How Many Calories Do You Burn In 1 Hour Running? | Real-World Numbers

In one hour of running, a 70 kg person burns about 560–1,050 calories, depending on pace and terrain.

Calories Burned From One Hour Of Running — Methods That Agree

There are two solid ways to estimate energy use from a run. The first uses MET values from the Compendium of Physical Activities, which lists running paces and their intensity ratings. The second uses the ACSM metabolic equation for running to estimate oxygen cost and turn that into calories. Both land in the same ballpark when you plug in the same pace and body weight.

What “MET” Means In Plain Terms

One MET equals the energy cost of quiet rest. If an activity is 10 MET, it uses about ten times resting energy. That means a quick back-of-napkin rule works: calories per hour ≈ MET × body weight (kg). This is why faster paces burn more per hour—the MET climbs with speed.

Typical METs For Common Paces

The Compendium lists ranges across speeds. Here are reference numbers you can apply right away.

Hourly Energy Use At Common Paces (70 kg example)
Pace (mph) MET kcal/hr (70 kg)
5.0 (12:00/mile) ~8.3–9.0 ~580–630
6.0 (10:00/mile) ~9.8 ~690
7.5 (8:00/mile) ~11.5 ~805
8.6 (7:00/mile) ~12.3 ~861
10.0 (6:00/mile) ~14.5 ~1,015

Once you set your daily calorie needs, you can place these hourly burns in context for weight change or fueling.

Health agencies group running as a vigorous activity. You’ll see that label in public guidance that explains intensity and effort cues, including talk test hints and heart-rate signs from the CDC activity basics. For pace-specific intensity numbers, the Compendium is the field standard for MET entries tied to named running speeds and surfaces.

How To Personalize Your Hourly Burn

The table above uses a 70 kg (154 lb) runner as an example. To adjust for your body weight, multiply the MET by your weight in kilograms. That’s it. If you weigh 60 kg and run at 9.8 MET for one hour, energy use is about 588 kcal (9.8 × 60). At 80 kg, the same hour lands near 784 kcal.

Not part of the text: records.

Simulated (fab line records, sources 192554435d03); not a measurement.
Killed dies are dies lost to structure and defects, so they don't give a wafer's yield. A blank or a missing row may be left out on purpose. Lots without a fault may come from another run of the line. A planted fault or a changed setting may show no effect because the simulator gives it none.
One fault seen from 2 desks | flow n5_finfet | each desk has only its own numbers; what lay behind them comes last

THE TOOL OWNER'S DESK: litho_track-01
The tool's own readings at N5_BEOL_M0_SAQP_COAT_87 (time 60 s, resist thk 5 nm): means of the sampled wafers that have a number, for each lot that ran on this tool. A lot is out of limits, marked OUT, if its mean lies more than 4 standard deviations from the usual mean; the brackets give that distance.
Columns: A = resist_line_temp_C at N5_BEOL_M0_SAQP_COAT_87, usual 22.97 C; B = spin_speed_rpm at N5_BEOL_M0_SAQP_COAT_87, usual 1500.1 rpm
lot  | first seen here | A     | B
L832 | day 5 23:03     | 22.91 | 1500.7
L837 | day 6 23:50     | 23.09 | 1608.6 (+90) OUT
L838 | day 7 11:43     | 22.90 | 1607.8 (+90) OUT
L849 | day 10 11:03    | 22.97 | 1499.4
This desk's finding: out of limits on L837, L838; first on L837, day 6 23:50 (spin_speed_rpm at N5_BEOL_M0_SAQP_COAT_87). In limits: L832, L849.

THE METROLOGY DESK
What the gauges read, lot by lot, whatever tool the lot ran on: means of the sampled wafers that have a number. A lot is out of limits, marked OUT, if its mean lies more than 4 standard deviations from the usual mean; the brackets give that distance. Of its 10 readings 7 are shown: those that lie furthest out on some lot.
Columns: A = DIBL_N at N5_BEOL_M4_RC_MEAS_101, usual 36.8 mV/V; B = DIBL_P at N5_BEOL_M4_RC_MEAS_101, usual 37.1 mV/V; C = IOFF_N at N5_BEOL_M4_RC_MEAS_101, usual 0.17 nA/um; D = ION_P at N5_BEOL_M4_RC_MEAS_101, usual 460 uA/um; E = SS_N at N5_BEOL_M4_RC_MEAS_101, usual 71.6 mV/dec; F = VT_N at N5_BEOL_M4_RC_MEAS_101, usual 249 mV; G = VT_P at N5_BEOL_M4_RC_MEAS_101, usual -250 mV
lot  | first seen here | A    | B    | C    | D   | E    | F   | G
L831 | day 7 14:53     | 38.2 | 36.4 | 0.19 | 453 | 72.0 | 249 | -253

Quick Steps To Run Your Numbers

  1. Pick the pace that matches your hour (steady or average pace).
  2. Grab the matching MET from the table.
  3. Convert your weight to kilograms (lb ÷ 2.2046).
  4. Multiply MET × weight (kg) for kcal per hour.

ACSM Equation (When You Want More Detail)

The ACSM running equation estimates oxygen cost: VO2 (mL·kg-1·min-1) = 0.2 × speed (m/min) + 0.9 × speed × grade + 3.5. Divide VO2 by 3.5 to get MET. For flat running, the grade term drops out, which brings you back to a MET that mirrors the Compendium at a given speed.

What Changes Calorie Burn In The Same Hour

Two runners can move for the same hour and see different totals. The big movers are speed, body weight, hills, wind, heat, and how steady you run.

Pace And Intensity

Speed sets the MET. A jump from easy to tempo adds hundreds of calories over a full hour. Adding short surges or hill repeats spikes the average too.

Body Weight

Heavier runners use more energy at the same MET because the formula scales with kilograms. That’s simple physics: moving more mass takes more work.

Hills And Grade

Any climb adds cost. Even mild rolling terrain lifts the hourly total. The ACSM grade term (0.9 × speed × grade) shows why a steady 1–3% incline changes the math fast.

Heat, Wind, And Surface

Warm days, headwinds, trails, sand, and grass all raise effort. Your pace might slow, but the MET can stay high because you’re working harder for each step.

Run Format

Intervals, fartlek, or long steady blocks—each shapes the average MET across the hour. Short rests between surges lower the average a bit; hard repeats pull it back up.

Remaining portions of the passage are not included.